Question

For a reaction equilibrium,\[{{N}_{2}}{{O}_{4}}\left( g \right)\to 2N{{O}_{2}}\left( g \right)\], the concentration of \[{{N}_{2}}{{O}_{4}}\left( g \right)\] and \[N{{O}_{2}}\] ​ at equilibrium are \[4.8\times {{10}^{-2}}\] and \[1.2\times {{10}^{-2}}\]mol/L respectively.
The value of \[K\] for the reaction is:
(A) \[3\times {{10}^{-3}}\]
(B) \[3.3\times {{10}^{-3}}\]
(C) \[3\times {{10}^{-1}}\]
(D) \[3.3\times {{10}^{-1}}\]

Answer 1

Hint: The equilibrium constant (\[{{K}_{eq}}\]) is a formula that illustrates the relationship between the concentrations of the reactants and the products.

Complete Step by Step Solution:
The equilibrium constant, which is frequently denoted by the letter [K] when a chemical reaction reaches equilibrium, provides information about how reactants and products interact. One method for determining the equilibrium constant of concentration (denoted by [K_c]) of a chemical reaction at equilibrium is the ratio of the concentration of the products to the concentration of the reactants, both elevated to their respective stoichiometric coefficients. It is important to keep in mind that different types of equilibrium constants are used to define interactions between reactants and products of equilibrium reactions in terms of different units. The ratio between the amounts of reactant and product for a chemical reaction can be described as the equilibrium constant.
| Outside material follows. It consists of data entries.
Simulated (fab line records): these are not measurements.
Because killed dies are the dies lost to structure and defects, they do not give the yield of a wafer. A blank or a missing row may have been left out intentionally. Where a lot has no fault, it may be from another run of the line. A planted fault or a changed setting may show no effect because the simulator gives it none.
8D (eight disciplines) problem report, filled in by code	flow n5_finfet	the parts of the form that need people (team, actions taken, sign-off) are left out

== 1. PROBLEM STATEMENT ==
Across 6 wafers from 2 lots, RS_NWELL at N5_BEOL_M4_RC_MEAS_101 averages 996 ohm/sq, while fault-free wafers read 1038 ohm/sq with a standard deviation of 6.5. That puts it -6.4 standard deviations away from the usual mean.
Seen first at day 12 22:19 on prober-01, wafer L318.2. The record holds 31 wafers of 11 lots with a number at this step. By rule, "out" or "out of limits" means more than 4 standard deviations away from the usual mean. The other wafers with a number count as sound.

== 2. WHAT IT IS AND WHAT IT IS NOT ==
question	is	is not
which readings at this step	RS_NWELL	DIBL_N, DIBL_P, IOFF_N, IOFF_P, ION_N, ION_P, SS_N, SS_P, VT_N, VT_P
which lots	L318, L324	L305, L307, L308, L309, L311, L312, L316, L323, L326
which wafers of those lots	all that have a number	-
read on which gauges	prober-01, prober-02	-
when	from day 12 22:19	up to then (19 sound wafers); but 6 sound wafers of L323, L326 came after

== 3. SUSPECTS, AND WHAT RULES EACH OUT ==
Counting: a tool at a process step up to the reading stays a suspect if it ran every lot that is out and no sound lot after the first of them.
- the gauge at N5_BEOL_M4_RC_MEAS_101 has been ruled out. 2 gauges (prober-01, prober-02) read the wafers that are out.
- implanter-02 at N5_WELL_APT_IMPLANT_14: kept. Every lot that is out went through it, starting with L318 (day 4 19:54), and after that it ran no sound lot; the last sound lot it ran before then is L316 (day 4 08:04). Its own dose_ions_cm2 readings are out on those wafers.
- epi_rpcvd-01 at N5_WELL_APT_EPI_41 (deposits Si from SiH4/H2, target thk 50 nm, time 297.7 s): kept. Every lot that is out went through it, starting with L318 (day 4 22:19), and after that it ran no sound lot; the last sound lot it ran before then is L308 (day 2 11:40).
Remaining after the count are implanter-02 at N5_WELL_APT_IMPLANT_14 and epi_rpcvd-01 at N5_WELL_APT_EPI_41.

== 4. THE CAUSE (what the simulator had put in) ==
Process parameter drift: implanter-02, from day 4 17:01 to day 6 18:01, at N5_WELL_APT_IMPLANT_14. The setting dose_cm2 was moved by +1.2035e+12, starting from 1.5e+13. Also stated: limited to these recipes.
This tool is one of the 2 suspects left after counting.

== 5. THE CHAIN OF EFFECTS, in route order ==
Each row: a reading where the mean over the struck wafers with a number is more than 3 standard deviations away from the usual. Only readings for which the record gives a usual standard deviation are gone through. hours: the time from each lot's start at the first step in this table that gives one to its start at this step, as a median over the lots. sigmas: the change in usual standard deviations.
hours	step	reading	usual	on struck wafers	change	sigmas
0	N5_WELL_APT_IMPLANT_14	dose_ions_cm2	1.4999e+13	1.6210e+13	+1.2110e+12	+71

At equilibrium, the rate of the forward reaction = the rate of the backward reaction
That is, \[{{R}_{f}}={{R}_{b}}\] or, \[{{K}_{f}}\times \alpha \times {{\left[ A \right]}^{a}}{{\left[ B \right]}^{b}}={{K}_{b}}\times \alpha \times {{\left[ C \right]}^{c}}{{\left[ D \right]}^{d}}\]
The rate constants are constant at a certain temperature. An equilibrium constant is the ratio of the forward reaction rate constant to the backward reaction rate constant, which must be a constant (\[{{K}_{eq}}\]).
\[{{K}_{eq}}={{K}_{f}}/{{K}_{b}}={{\left[ C \right]}^{c}}{{\left[ D \right]}^{d}}/{{\left[ A \right]}^{a}}{{\left[ B \right]}^{b}}={{K}_{c}}\]
Where\[{{K}_{c}}\] indicates the equilibrium constant measured in moles per litre.

According to our question,
The equilibrium reaction is \[{{N}_{2}}{{O}_{4}}\left( g \right)\to 2N{{O}_{2}}\left( g \right)\]
Using formula \[{{K}_{c}}={{\left[ C \right]}^{c}}{{\left[ D \right]}^{d}}/{{\left[ A \right]}^{a}}{{\left[ B \right]}^{b}}\]
Given, \[{{N}_{2}}{{O}_{4}}\left( g \right)\]= \[4.8\times {{10}^{-2}}\] mol/L
\[N{{O}_{2}}\]= \[1.2\times {{10}^{-2}}\] mol/L
Substituting the values, \[{{K}_{c}}={{\left[ N{{O}_{2}} \right]}^{2}}/\left[ {{N}_{2}}{{O}_{4}} \right]\]
\[{{K}_{c}}={{\left( 1.2\times {{10}^{-2}} \right)}^{2}}/4.8\times {{10}^{-2}}\]
\[{{K}_{c}}=3\times {{10}^{-3}}\] mol/L
The correct option is A.

Note: There is a separate formula for calculating the values for liquids and gases, respectively. When conditions are ideal, temperature and concentration have little effect on the calculation, but when conditions are not ideal, they have a substantial impact.